I do have nitpicks. You can't download songs onto iPhone directly from the iTunes store; you have to export them from a computer. And even though it has wi-fi and Bluetooth on it, you can't sync iPhone with a computer wirelessly. And there should be games on it. And you're required to use it as a phone--you can't use it without signing up for cellular service. Boo.

But these are quibbles. The fact is, the iPhone shatters two basic axioms of consumer technology. One, when you take an application and put it on a phone, that application must be reduced to a crippled and annoying version of itself. Two, when you take two devices--such as an iPod and a phone--and squish them into one, both devices must necessarily become lamer versions of themselves. The iPhone is a phone, an iPod and a mini-Internet computer all at once, and they all--contrary to basic physics--occupy the same space at the same time, but without taking a hit in performance. In a way, iPhone is the wrong name for it. (Indeed, Cisco is suing Apple, claiming it owns the trademark.) It's a handheld computing platform that just happens to contain a phone.

Why is Apple able to do things most other companies can't? Partly by charging for it: the iPhone will cost $499 for a 4-GB model, $599 for 8-GB. And partly because unlike most companies, Apple does its own hardware, its own software and its own industrial design. When it all takes place under one roof, you get a kind of collaborative synergy that makes unusual things happen.

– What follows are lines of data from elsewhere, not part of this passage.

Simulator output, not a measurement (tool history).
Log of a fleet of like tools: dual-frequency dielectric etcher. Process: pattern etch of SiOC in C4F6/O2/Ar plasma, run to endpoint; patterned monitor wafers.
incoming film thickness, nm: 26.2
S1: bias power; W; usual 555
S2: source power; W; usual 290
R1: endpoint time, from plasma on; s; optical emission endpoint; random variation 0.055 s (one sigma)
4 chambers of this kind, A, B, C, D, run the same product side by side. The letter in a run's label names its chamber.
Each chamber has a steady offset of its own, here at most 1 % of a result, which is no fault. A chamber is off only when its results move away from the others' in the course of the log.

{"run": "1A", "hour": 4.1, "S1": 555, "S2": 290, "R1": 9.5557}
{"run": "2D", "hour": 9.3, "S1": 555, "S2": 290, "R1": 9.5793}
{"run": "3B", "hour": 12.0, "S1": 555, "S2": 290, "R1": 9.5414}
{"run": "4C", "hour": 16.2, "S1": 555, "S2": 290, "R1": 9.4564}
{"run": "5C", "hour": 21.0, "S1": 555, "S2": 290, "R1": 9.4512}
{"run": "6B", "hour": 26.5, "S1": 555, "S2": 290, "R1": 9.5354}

Apple also places an unusual emphasis on interface design. It sweats the cosmetic details that don't seem very important until you really sweat them. "I actually have a photographer's loupe that I use to make sure every pixel is right," says Scott Forstall, Apple's vice president of Platform Experience. "We will argue over literally a single pixel." As a result, when you swipe your finger across the screen to unlock the iPhone, you're not just accessing a system of nested menus, you're entering a tiny universe in which data exist as bouncy, gemlike objects. You can actually pinch an image with two fingers and make it smaller. Because there's no mouse or keyboard, just that touch screen, there's a powerful illusion that you're physically handling data.